Description
Thank you for your code and engineering. I use the following code to fix the seed, which can be tested to fully reproduce the comparison experiment.(Because I have found that sometimes random replacement of seeds or incomplete fixation can result in a positive or negative 2% evaluation annotation, which is unacceptable in comparative experiments.)
I did some testing experiments and obtain the following results:1. After shutdown and restart, keep the same parameters to completely repeat the previous experiment;2. The same type of graphics card on the same server, single card training or the same number of multi-card training results are the same;3. The seed and the superparameter are the same, but the graphics card is different, and the final result is different;4. Different hardware+same graphics card, resulting in different results;5. The results of continuing training after interrupting the model training are different from those of the model that has been trained all the time (I guess it is related to the epoch and learning rate, sorry that I have not finished studying the relevant code).
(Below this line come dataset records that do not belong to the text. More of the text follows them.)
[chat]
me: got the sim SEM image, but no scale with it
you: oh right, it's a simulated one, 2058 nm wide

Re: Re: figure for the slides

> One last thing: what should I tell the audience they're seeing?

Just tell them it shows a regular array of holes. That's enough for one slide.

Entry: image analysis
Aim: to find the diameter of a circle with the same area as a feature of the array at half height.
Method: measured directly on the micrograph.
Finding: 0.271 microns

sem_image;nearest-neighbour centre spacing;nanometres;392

I have tested multiple model families, including:resnet、mobilenet、efficientnet、efficientformer、vit、levit、xcit. However, I found that the efficientformerv2_s1 model was not completely fixed, and there were other factors in the code that prevented full reproducibility. When I tested the same graphics card on the same server, I found a slight difference in results during the first epoch; In addition, using the same graphics card for multiple experiments, a gap appeared in the second epoch of testing. I am doing some experiments and searching other articles to find the cause of the problem, but I have not determined it yet. Could you please help me find it?
I modified random.py in utils using the following code.
torch.manual_seed(seed)
torch.cuda.manual_seed(seed)
torch.cuda.manual_seed_all(seed)
np.random.seed(seed)
random.seed(seed)
os.environ['PYTHONHASHSEED'] =str(seed)
torch.backends.cudnn.deterministic = True (Using these two will make training slower)
torch.backends.cudnn.benchmark = False